The art of transition

Wednesday, August 24, 2016

“Thus did Odin establish that all dead men should be burned, and their belongings laid with them upon the pile, and the ashes be cast into the sea…“ recounts the saga of the Norse Vikings.

So perhaps it was no surprise when Steve Jensen’s best friend, dying of AIDS, asked him to carve a miniature longboat as a repository for his ashes.

The son and grandson of Norwegian fishermen and boat-builders, himself a Cornish-trained artist, Jensen knew that, for many cultures, a boat voyage symbolizes the transition of the human soul to the unknowable “other side.”

This first cinerary urn was scarcely consigned to the waves when Jensen’s father died and his mother asked for a similar one for him. And shortly after, it was his mother’s turn, and then his best friend’s. 

“Art school never prepared me to be a mortician,” he says, but along with his public art and sculpture, creating urn-boats became a calling. He makes them to help with his own loss and to console others in their sorrow. 

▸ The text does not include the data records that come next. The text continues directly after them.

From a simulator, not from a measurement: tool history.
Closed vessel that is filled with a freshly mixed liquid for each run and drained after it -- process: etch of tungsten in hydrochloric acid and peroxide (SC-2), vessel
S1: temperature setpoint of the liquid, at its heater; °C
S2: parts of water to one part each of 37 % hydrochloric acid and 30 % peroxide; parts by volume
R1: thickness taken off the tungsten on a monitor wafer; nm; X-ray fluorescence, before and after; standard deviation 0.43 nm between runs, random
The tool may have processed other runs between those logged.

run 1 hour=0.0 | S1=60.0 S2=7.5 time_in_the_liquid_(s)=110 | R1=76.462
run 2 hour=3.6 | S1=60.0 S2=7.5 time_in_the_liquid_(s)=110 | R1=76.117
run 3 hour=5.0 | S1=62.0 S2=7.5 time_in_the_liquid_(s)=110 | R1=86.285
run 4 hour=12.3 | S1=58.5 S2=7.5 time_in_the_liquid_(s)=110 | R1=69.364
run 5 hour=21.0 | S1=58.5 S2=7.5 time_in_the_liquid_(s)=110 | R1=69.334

The sculptures in “Voyager,” Jensen’s exhibit at La Conner’s Museum of Northwest Art (MoNA), are created out of salvage from beaches on Whidbey Island: driftwood, rusted iron and wire, tarry rope and broken glass. He draws on his artistic training and the boatbuilding techniques he learned from his Norwegian grandfather, whose presence he senses as he works.

The results of this service to the spirit are a remarkable collection of glistening objects with upward curving ends, each carrying sparkling cargoes of glass fragments immured in translucent resin—no human remains, but watch out for a scary, plastic skull.

The other exhibitions are well fleshed-out, with fine works by many other Northwest masters. Two gigantic murals frame the gallery entryway as part of “MoNA at 35.” One, a 50-foot-long tribute to the Rocky Mountains by Charles L. (Larry) Heald, took him two years to paint.

The second, by Pacific Northwest great William Cumming, is one of only four surviving Skagit County WPA murals. It was recently discovered in a barn!

The upstairs gallery features “Northwest Impressions: Lilli Mathews and Art from the Permanent Collection.” Mathews transforms a landscape—even a stick or a rock—into a vision of something deeper and wondrous. In her prominent triptych, “Flowering Grove,” a row of apple trees bursts into full bloom against russet grasses and a dark suggestion of towering firs.

“Before the Bulldozers” foretells ruin to come. We experience this emotion again in “Fog at Gilligan’s Creek,” a picture far spookier than Jensen’s lovely boats: skeletal tree trunks are masked by fog, a white orb is either sun or moon, and furrowed ruts appear as the massive pedestals of extinct pachyderms, both powerful and surreal.